Is it just me or is this one of the least prominent barred galaxy pictures I've ever seen?

Re: APOD: NGC 1672: Barred Spiral Galaxy from... (2018 Oct 09)

by Ann » Tue Oct 09, 2018 11:17 pm

Now that I've looked at the APOD on my big computer screen at home, I like the picture a lot better than when I looked at it on my much smaller computer screen at work. Many of the details are stunning. Note, for example, how halfway between the outer left arm and the center there is a star forming site in an inner arm that is virtually "smoking stars", like a chimney is "smoking smoke", or like a popcorn saucepan is popping popcorns.

One thing that makes me wonder is the apparent lack of red giant stars. Yes, there are a few "ordinary-looking" red giants to be seen, but very few of them. Compare today's APOD with this 1.26 MB Hubble picture of NGC 4214. (Or check out this page.)The pictures of NGC 1672 and NGC 4214 are not comparable, since different filters were used for them, but please note, nevertheless, how many red giants there are among the blue stars in the Hubble picture of NGC 4214.
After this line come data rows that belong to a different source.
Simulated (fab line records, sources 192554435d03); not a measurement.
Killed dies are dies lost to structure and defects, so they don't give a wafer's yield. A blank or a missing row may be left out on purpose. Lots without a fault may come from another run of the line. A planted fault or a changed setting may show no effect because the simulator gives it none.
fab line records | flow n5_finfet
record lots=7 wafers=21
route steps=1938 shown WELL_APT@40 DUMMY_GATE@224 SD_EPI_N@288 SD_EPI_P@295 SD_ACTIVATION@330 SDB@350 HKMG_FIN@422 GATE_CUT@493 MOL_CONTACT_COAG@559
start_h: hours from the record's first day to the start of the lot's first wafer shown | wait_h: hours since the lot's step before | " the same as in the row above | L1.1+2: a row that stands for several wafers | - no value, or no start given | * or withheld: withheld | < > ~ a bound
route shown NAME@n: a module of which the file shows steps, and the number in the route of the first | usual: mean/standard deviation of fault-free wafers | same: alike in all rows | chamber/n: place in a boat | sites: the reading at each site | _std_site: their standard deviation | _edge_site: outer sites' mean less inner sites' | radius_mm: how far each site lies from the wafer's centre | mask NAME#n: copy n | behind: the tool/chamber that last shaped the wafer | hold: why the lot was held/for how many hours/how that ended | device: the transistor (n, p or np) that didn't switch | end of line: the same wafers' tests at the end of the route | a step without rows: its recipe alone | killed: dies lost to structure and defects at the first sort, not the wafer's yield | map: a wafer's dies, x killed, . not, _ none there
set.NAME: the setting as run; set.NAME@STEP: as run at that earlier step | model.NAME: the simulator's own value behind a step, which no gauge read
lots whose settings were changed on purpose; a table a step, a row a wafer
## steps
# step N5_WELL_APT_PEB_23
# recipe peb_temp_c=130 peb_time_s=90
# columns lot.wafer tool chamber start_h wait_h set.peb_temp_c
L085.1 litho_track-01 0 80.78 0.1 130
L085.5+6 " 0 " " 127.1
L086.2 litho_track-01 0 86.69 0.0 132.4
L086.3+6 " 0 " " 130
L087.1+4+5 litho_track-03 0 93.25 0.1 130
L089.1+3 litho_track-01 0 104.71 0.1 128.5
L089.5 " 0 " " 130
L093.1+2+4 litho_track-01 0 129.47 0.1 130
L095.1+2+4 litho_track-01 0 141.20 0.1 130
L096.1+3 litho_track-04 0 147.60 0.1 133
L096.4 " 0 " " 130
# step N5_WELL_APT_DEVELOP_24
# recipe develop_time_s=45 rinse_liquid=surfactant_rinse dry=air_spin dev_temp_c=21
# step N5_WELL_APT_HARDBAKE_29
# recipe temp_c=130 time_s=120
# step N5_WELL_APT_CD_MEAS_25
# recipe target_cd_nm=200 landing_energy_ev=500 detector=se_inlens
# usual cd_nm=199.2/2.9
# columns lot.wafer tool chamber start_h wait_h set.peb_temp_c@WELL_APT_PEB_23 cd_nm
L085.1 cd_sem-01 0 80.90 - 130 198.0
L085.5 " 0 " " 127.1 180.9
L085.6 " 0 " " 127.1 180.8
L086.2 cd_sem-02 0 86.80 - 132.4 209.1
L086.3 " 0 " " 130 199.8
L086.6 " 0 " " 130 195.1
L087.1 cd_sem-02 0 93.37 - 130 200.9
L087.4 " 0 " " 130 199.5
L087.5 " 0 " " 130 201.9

In NGC 1672, by contrast, there are a few normal-looking red giants and a number of too-bright ones. There are two overly bright ones near 2 o'clock, one of them located just below a small site of star formation. These two apparently stellar objects are small, round, very orange and very bright in the middle, and they don't look much (or at all) like the obvious orange-colored background galaxies that can be seen right through the disk of NGC 1672. But even though these apparently stellar objects are small, they are a lot bigger and brighter than virtually every blue star in NGC 1672. I guess they might be very distant elliptical galaxies, particularly since there are two smaller orange objects to the right of one of them. But there are other overly bright stellar-looking orange objects in the picture that don't look much like background galaxies, and there are, in my opinion, too few normal-looking red giants among the blue stars.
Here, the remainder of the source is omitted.